In [0]:
from pyspark.sql import SparkSession

spark = SparkSession.builder\
        .appName("Sales PySpark")\
        .getOrCreate()

spark

In [0]:
from pyspark.sql import Row

# Sample data
data = [
    Row(OrderID=101, Customer="Ali", Items=[{"Product":"Laptop", "Qty":1}, {"Product":"Mouse", "Qty":2}], Region="Asia", Amount=1200.0),
    Row(OrderID=102, Customer="Zara", Items=[{"Product":"Tablet", "Qty":1}], Region="Europe", Amount=650.0),
    Row(OrderID=103, Customer="Mohan", Items=[{"Product":"Phone", "Qty":2}, {"Product":"Charger", "Qty":1}], Region="Asia", Amount=890.0),
    Row(OrderID=104, Customer="Sara", Items=[{"Product":"Desk", "Qty":1}], Region="US", Amount=450.0)
]

# Create DataFrame
df_sales = spark.createDataFrame(data)
df_sales.show(truncate=False)

+-------+--------+--------------------------------------------------------------+------+------+
|OrderID|Customer|Items                                                         |Region|Amount|
+-------+--------+--------------------------------------------------------------+------+------+
|101    |Ali     |[{Product -> Laptop, Qty -> 1}, {Product -> Mouse, Qty -> 2}] |Asia  |1200.0|
|102    |Zara    |[{Product -> Tablet, Qty -> 1}]                               |Europe|650.0 |
|103    |Mohan   |[{Product -> Phone, Qty -> 2}, {Product -> Charger, Qty -> 1}]|Asia  |890.0 |
|104    |Sara    |[{Product -> Desk, Qty -> 1}]                                 |US    |450.0 |
+-------+--------+--------------------------------------------------------------+------+------+



In [0]:
#PySpark Exercises – Set 4 (SQL, JSON, Advanced Functions)
#Working with JSON & Nested Fields
# 1. Flatten the Items array using explode() to create one row per product.
from pyspark.sql.functions import explode, col

df_flat = df_sales.withColumn("Item", explode("Items")) \
                  .select("OrderID", "Customer", "Region", "Amount",
                          col("Item.Product").alias("Product"),
                          col("Item.Qty").alias("Quantity"))
df_flat.show()

# 2. Count total quantity sold per product.
from pyspark.sql.types import IntegerType
df_flat = df_flat.withColumn("Quantity", col("Quantity").cast(IntegerType()))
df_flat.groupBy("Product").sum("Quantity") \
    .withColumnRenamed("sum(Quantity)", "TotalQty").show()

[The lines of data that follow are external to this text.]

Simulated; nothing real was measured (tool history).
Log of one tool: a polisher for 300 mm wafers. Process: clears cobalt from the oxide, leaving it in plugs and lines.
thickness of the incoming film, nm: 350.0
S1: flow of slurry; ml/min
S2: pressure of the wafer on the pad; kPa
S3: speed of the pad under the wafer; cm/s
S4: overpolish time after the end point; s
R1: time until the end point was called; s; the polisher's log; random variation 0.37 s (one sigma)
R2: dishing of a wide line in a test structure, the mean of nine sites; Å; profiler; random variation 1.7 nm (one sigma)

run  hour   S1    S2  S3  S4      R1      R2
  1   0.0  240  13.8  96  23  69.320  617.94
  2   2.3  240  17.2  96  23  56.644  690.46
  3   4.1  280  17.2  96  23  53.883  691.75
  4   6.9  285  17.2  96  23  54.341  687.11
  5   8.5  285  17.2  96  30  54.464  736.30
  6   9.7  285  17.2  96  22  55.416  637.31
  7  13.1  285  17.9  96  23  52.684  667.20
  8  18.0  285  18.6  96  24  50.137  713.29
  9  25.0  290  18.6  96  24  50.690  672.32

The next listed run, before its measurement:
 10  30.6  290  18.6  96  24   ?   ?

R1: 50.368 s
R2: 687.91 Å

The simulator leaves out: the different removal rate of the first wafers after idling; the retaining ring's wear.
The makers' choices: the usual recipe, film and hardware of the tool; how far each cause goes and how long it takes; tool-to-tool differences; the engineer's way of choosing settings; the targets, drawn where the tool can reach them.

# 3. Count number of orders per region.
df_sales.groupBy("Region").count().show()

+-------+--------+------+------+-------+--------+
|OrderID|Customer|Region|Amount|Product|Quantity|
+-------+--------+------+------+-------+--------+
|    101|     Ali|  Asia|1200.0| Laptop|       1|
|    101|     Ali|  Asia|1200.0|  Mouse|       2|
|    102|    Zara|Europe| 650.0| Tablet|       1|
|    103|   Mohan|  Asia| 890.0|  Phone|       2|
|    103|   Mohan|  Asia| 890.0|Charger|       1|
|    104|    Sara|    US| 450.0|   Desk|       1|
+-------+--------+------+------+-------+--------+

+-------+--------+
|Product|TotalQty|
+-------+--------+
| Laptop|       1|
|  Mouse|       2|
| Tablet|       1|
|  Phone|       2|
|Charger|       1|
|   Desk|       1|
+-------+--------+

+------+-----+
|Region|count|
+------+-----+
|  Asia|    2|
|Europe|    1|
|    US|    1|
+------+-----+



In [0]:
#Using when and otherwise
# 4. Create a new column HighValueOrder :
#         "Yes" if Amount > 1000
#         "No" otherwise
from pyspark.sql.functions import when

df_sales = df_sales.withColumn("HighValueOrder", when(col("Amount") > 1000, "Yes").otherwise("No"))
df_sales.select("OrderID", "Amount", "HighValueOrder").show()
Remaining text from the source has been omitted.